FBI Finally Agrees to Comply With House Intelligence Committee Subpoena, but It Wasn’t Easy
House Speaker Paul Ryan of Wis., speaks during his weekly press conference on Capitol Hill, Thursday, Oct. 26, 2017, in Washington. (AP Photo/Andrew Harnik)
One of the most bizarre aspects of the ongoing investigation of something or another by Robert Mueller is the FBI’s use of the Trump dossier and their own relationship with the author. How the FBI used the dossier, and whether they did so knowing how it was compiled or they did it in good faith, is a story for another day.
The hows and whys on the use of the dossier aside, at some point, and for reasons that remain very unclear, the FBI decided to enter into a business arrangement with the author, Christopher Steele, AFTER the election to produce yet more oppo on Donald Trump. There might be non-J.-Edgar-Hooverish reasons for them to do so but they escape me.
This is how the Washington Post reports the story from February 28, 2017: FBI once planned to pay former British spy who authored controversial Trump dossier.
The former British spy who authored a controversial dossier on behalf of Donald Trump’s political opponents alleging ties between Trump and Russia reached an agreement with the FBI a few weeks before the election for the bureau to pay him to continue his work, according to several people familiar with the arrangement.
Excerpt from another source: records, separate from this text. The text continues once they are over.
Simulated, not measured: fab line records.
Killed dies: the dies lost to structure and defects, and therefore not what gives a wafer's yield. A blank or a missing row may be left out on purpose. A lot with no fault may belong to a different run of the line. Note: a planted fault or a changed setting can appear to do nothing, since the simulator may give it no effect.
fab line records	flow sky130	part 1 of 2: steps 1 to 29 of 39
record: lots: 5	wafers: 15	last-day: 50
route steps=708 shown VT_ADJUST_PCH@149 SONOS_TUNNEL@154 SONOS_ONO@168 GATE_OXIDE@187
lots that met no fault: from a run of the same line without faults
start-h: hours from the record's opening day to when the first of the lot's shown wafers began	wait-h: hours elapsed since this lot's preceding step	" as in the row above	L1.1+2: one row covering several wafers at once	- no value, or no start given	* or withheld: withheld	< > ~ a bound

The agreement to compensate former MI6 agent Christopher Steele came as U.S. intelligence agencies reached a consensus that the Russians had interfered in the presidential election by orchestrating hacks of Democratic Party email accounts.
While Trump has derided the dossier as “fake news” compiled by his political opponents, the FBI’s arrangement with Steele shows that the bureau considered him credible and found his information, while unproved, to be worthy of further investigation.
Ultimately, the FBI did not pay Steele. Communications between the bureau and the former spy were interrupted as Steele’s now-famous dossier became the subject of news stories, congressional inquiries and presidential denials, according to the people familiar with the arrangement, who spoke on the condition of anonymity because they were not authorized to discuss the matter.
One March 1, CNN reported that Steele had been reimbursed for expenses by the FBI:
The short-lived arrangement before the US election ended abruptly in part because of the frustration of Christopher Steele, the former MI6 spy, that the FBI wasn’t doing enough to investigate the Trump-Russia ties.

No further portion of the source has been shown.